Concatenation

pandas provides some useful utilities to combine data from multiple files. Let's see how to use them.

append() with same column

In real life, data comes from different sources, combining them together into a single DataFrame is very useful.

Let’s begin with a very simple scenario.

There are two DataFrame structures with the same column names. Your job is to combine these two DataFrames into one. Before trying it in pandas, do you remember how to do it using the native Python list? We would use append() to add items to a Python list. In pandas, the function is also append(). It concatenates the two DataFrame objects along axis=0, namely the index or column.

Notice:

  • In the example, the function only accepts one DataFrame. However, multiple DataFrames can be passed as a list.
  • The index can be duplicated.
  • ignore_index=True could be passed if the index of this DataFrame is meaningless.
append DataFrame
append DataFrame
import pandas as pd
d1 = {"a": [1, 2], "b": [2, 4]}
df1 = pd.DataFrame(d1)
print("The first DataFrame")
print(df1)
print("------------------------")
d2 = {"a": [3, 4], "b": [6, 8]}
df2 = pd.DataFrame(d2)
print("The second DataFrame")
print(df2)
df2 = pd.DataFrame(d2)
print("------------------------")
df1 = df1.append(df2)
print("Append the second DataFrame to the first one")
print(df1)
print("Append the second DataFrame to the first one and set ignore_index=True")
df1 = df1.append(df2, ignore_index=True)
print(df1)

Two DataFrame objects are created from line 3 to line 12.

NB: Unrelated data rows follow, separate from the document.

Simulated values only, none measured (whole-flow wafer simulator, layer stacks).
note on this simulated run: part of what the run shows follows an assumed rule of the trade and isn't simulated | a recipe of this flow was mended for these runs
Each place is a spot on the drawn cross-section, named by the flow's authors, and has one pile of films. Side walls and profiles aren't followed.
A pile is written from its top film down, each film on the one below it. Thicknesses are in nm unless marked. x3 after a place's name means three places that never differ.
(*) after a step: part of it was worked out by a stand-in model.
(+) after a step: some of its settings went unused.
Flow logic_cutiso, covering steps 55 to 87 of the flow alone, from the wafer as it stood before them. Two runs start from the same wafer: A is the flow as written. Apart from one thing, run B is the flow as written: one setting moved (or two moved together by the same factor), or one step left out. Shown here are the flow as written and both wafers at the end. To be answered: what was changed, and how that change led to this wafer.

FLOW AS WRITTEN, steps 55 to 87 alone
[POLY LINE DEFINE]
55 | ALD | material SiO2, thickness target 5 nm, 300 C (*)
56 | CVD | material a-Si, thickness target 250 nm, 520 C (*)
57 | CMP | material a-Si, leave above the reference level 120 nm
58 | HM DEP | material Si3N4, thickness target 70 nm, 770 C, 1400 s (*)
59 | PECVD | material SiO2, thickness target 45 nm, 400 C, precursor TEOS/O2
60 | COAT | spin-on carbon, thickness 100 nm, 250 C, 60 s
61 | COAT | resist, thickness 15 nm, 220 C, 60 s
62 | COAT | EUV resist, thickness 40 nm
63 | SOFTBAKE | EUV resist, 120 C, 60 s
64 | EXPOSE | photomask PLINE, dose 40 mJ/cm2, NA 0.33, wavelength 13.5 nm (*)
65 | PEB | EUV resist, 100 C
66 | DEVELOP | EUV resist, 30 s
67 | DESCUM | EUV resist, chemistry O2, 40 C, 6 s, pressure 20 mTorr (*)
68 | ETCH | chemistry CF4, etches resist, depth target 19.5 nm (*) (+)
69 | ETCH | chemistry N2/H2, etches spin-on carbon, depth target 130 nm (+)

Line 15 shows the basic usage of append. From the output of line 16, you may notice that both DataFrame objects keep the original indexes. You can see the duplicated index.

ignore_index=True is passed to append on Line 20, which would remove all indexex of original DataFrame objects.

append() with different column

Not all DataFrames have the same column names. If two DataFrames have different column names, what would happen if append() is called? These DataFrames would be joined where the column names are the same and the remaining positions would be filled by NaN.

Append with different columns
Append with different columns
import pandas as pd
d1 = {"b": [1, 2], "c": [2, 4]}
df1 = pd.DataFrame(d1)
print("The first DataFrame")
print(df1)
print("------------------------")
d2 = {"c": [3, 4], "d": [6, 8]}
df2 = pd.DataFrame(d2)
print("The second DataFrame")
print(df2)
df2 = pd.DataFrame(d2)
print("------------------------")
df1 = df1.append(df2)
print("Append the second DataFrame to the first one")
print(df1)

Two DataFrame objects are created from line 3 to line 12. Then df2 is appended to df1 on line 15.

From the output from line 17, you would find that the columns of these two objects are different.

concat with outer join

concat() is a much more powerful function to join DataFrames, which can combine DataFrame objects along both rows and columns, unlike append which does it only along the rows.

Its default behavior is to join DataFrames and columns, just like append(). axis=1 can be passed to join DataFrames along with rows.

join is a parameter that specifies how to handle indexes on another axis. "outer" for union and "inner" for the intersection.

Below is an example of an outer join. The first DataFrame has an index [1, 2], the second DataFrame has an index [2, 3], they have one overlapping index, 2. The rows with index=2 in both DataFrames would join. Meanwhile, other rows would be kept separate. The empty location would be filled by NaN. After concat, the total row number is 3.

Concat two DataFrame objects with axis=1 and outer join
Concat two DataFrame objects with axis=1 and outer join
import pandas as pd
d1 = {"a": [1, 2], "b": [2, 4]}
df1 = pd.DataFrame(d1, index=[1, 2])
print("The first DataFrame")
print(df1)
print("------------------------")
d2 = {"c": [3, 4], "d": [6, 8]}
df2 = pd.DataFrame(d2, index=[2, 3])
print("The second DataFrame")
print(df2)
print("------------------------")
print("The outer join DataFrame")
df3 = pd.concat([df1, df2], axis=1)
print(df3)

Two DataFrame objects are created from line 3 to line 12. On line 14, we see how to concat these two objects using outer join.

concat with inner join

inner join handles the index for intersection. In the example below, these two DataFrames share only one common index, 2. So, the final DataFrame has only one row.

Concat two DataFrame objects with inner join
Concat two DataFrame objects with inner join
import pandas as pd
d1 = {"a": [1, 2], "b": [2, 4]}
df1 = pd.DataFrame(d1, index=[1, 2])
print("The first DataFrame")
print(df1)
print("------------------------")
d2 = {"c": [3, 4], "d": [6, 8]}
df2 = pd.DataFrame(d2, index=[2, 3])
print("The second DataFrame")
print(df2)
print("------------------------")
print("The inner join DataFrame")
df3 = pd.concat([df1, df2], axis=1, join="inner")
print(df3)

Two DataFrame objects are created from line 3 to line 12. Then line 14 shows how to concat these two objects with inner join.

Comparison with SQL join

If you are familiar with SQL, you can check the comparison table below.

concat join type SQL
inner INNER JOIN
outer FULL OUTER JOIN
right RIGHT OUTER JOIN
left LEFT OUTER JOIN